FSLT13 – What is learning?

FSLT13  has started this week, and today George Roberts, Marion Waite and Elizabeth Lovegrove  ran the first live session in Blackboard Collaborate (View the recorded session here) .

Officially this is the Orientation week, so this synchronous session was simply to explain how the course will run, to have a go at using BB Collaborate tools (see below) and to raise and answer questions.

Screen shot 2013-05-09 at 18.22.12

This First Steps course has a very ‘friendly’ and supportive feel to it. It is open, but not massive. Over 250 have signed up and 12 have signed up for accredited assessment. New this year is the involvement of 20 volunteer ‘expert’ participants – people who have considerable experience of teaching in HE or who participated in FSLT12 last year. Alec Couros and Lisa Lane, have called these people ‘mentors’ on their courses. Finding the word that accurately describes their role is a bit problematic, but in FSLT13 the expert participants have already been proving their worth, responding to blog and forum posts and encouraging engagement.

Whilst this is an orientation week, no time has been wasted in getting down to the nitty gritty, with George Roberts asking the question in the Week 0 Moodle Forum – ‘What is learning?’ This is a very weighty question. I remember that last year I referred to Stephen Downes’ statement that ‘to learn is to practice and reflect and to teach is to model and demonstrate’. Ever since I first read this I have liked it. It is very straight forward and emphasises the process of learning and teaching. Of course, learning can also be a product which is articulated in this infed.org website.

What I particularly like about this website page is the quote from Carl Rogers

I want to talk about learning. But not the lifeless, sterile, futile, quickly forgotten stuff that is crammed in to the mind of the poor helpless individual tied into his seat by ironclad bonds  of conformity! I am talking about LEARNING – the insatiable curiosity that drives the adolescent boy to absorb everything he can see or hear or read about gasoline engines in order to improve the efficiency and speed of his ‘cruiser’. I am talking about the student who says, “I am discovering, drawing in from the outside, and making that which is drawn in a real part of me.” I am talking about any learning in which the experience of the learner progresses along this line: “No, no, that’s not what I want”; “Wait! This is closer to what I am interested in, what I need”; “Ah, here it is! Now I’m grasping and comprehending what I need and what I want to know!” Carl Rogers 1983: 18-19

This aligns completely with my belief that learning is not so much about what we know but about who we are. My thinking has been very much influenced by Etienne Wenger’s work on learning and identity. Ultimately, however we learn, it changes who we are. Through learning I learn about who I am and that knowledge influences everything I do. That’s what learning is all about for me.

Reference

3 thoughts on “FSLT13 – What is learning?

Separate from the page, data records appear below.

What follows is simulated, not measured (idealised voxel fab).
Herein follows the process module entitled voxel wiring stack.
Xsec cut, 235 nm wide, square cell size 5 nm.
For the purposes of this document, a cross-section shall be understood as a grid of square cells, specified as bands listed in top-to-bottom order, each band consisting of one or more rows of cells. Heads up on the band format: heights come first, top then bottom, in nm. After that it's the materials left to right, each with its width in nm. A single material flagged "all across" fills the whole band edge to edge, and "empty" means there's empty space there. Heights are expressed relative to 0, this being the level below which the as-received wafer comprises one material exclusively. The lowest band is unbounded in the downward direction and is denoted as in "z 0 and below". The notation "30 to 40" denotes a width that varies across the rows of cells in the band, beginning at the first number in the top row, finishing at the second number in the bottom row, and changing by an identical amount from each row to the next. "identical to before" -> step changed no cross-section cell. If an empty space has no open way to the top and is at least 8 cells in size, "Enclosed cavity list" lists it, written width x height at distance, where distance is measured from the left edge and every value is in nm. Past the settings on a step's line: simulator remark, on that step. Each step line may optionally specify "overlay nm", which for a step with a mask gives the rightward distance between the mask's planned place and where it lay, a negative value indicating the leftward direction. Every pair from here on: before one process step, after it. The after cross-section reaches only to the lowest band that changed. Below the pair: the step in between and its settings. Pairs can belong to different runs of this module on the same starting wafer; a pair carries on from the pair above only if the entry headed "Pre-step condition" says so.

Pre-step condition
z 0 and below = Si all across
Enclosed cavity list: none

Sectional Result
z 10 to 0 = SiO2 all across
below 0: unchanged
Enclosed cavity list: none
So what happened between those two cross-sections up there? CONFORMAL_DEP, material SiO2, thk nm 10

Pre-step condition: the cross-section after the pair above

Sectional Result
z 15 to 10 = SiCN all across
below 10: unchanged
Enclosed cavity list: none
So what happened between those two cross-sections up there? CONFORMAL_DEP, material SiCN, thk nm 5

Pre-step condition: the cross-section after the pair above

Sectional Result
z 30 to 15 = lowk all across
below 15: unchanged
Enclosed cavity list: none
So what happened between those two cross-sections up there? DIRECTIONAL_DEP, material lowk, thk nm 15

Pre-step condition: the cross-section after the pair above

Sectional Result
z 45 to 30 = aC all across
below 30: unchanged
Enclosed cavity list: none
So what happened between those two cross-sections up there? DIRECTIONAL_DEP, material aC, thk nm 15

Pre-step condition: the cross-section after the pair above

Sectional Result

  1. Cris Crissman (@Cris2B) May 10, 2013 / 3:53 am

    As someone in FSLT13 identified as an “expert participant,” Jenny, I share your uneasiness. I’ve served as a mentor in Lisa and colleagues’ POTCERT and that’s a bit different because we are assigned specific participants to work with. I feel more like a guide in FSLT13. Though I’m still chuckling over Lindsay’s “plant” suggestion and considering adding a green leaf to my profile icon.

    I really connected to Downes’s definition of learning that you’ve shared. Only I would edit it a bit to read “to learn is to practice and reflect and to teach is to model and demonstrate and practice and reflect.” So learning is always part of teaching.

    Final connection here: Do we learn about who we are or through learning do we create who we are? I think the latter is more actualizing.

    Thanks for blogging about this first session. I always look forward to your posts.

  2. jennymackness May 10, 2013 / 11:58 am

    Hi Cris – thanks for taking the time to comment on this post and for your insightful observations.

    >>Do we learn about who we are or through learning do we create who we are? I think the latter is more actualizing.

    This is a very interesting question, but I wonder how much we are in control of the learning process, i.e. how much we can create who we are, and how much is serendipitous, i.e. being in a certain place at a certain time, with a certain mindset etc.

    And I wonder whether in trying to ‘create who we are’, it might mean that we are less open than we could be to the uncertain, unpredictable nature of learning.

    I’m just thinking aloud here. I don’t know the answers. It’s hard enough knowing who I am 🙂

  3. Cris Crissman (@Cris2B) May 14, 2013 / 4:41 pm

    Ionesco said, “It is the question that enlightens.” And this question of self-actualization seems a good one to explore this summer/this life. Thanks for inspiring me to read Rogers’s “On Becoming a Person,” Jenny. It’s one of those classics I’ve heard so much about that it seems second nature to me but I should go to the source.